Thursday, May 25, 2006

Intransigent Member States

I thought I had heard it all. But apparently not.

Belgian foreign minister Karel de Gucht said on Tuesday in Warsaw that treaty changes should be agreed by a qualified majority of member states, rather than by unanimity, AFP reports. He said member states' current veto on treaty revisions is "a recipe for immobility."
Immobility in EU parlance being a crime worse than tyranny of course.

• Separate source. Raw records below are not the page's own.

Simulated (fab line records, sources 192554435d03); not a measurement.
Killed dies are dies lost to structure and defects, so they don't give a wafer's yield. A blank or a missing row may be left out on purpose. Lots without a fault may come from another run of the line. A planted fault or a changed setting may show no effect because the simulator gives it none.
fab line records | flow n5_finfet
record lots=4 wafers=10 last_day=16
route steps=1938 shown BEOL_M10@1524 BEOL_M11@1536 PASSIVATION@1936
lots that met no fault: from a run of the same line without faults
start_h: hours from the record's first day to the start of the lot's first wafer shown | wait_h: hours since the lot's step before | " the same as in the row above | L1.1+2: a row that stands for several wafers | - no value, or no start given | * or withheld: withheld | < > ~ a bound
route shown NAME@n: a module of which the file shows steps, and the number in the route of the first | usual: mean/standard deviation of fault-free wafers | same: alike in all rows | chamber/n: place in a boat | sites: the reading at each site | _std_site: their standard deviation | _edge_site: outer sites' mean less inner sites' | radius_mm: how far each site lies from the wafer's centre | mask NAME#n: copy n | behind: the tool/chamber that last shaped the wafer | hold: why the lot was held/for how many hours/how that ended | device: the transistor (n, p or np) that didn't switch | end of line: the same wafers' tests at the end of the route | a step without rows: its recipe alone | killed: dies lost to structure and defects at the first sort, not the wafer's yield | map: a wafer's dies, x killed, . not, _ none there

What he is actually suggesting is that countries should no longer have the right to decide which treaties to sign. He pretends otherwise:

"Countries belonging to the rejecting minority would, of course, have the right to opt out."
Nice. The EU constitution contained within it the voting structure for future. Tell me exactly how a country opts out of the voting structure agreed by the others?

Doesn't work does it.

3 comments:

Anonymous said...

Simple - when a (qualified) majority of countries decides to make changes, each country has the right to reconsider its membership.

If they don't like the new rules the majority agrees upon, they should decide to leave the club.

Serf said...

So basically, everytime a government baulks at a new extension to the EU project, they risk being thrown out?

Nice.

Funny how those peace loving Europhiles are always wanting to throw their weight around.

Anonymous said...

If you mean we could not opt out of the constitution's voting system i.e. not adopt it and other countries do, then sure. That would have to be agreed by all states. By the way the new proposed voting system is more logical than the previous one.

The constution also allowed for groups of countries to go ahead with projects on their own without all members. I think this person is proposing something along those lines. Again, I think both eurosceptics and pro-euro groups should like this. For example, the UK could opt out of something it really didn't want, and those who did want it could get it. Win-win no?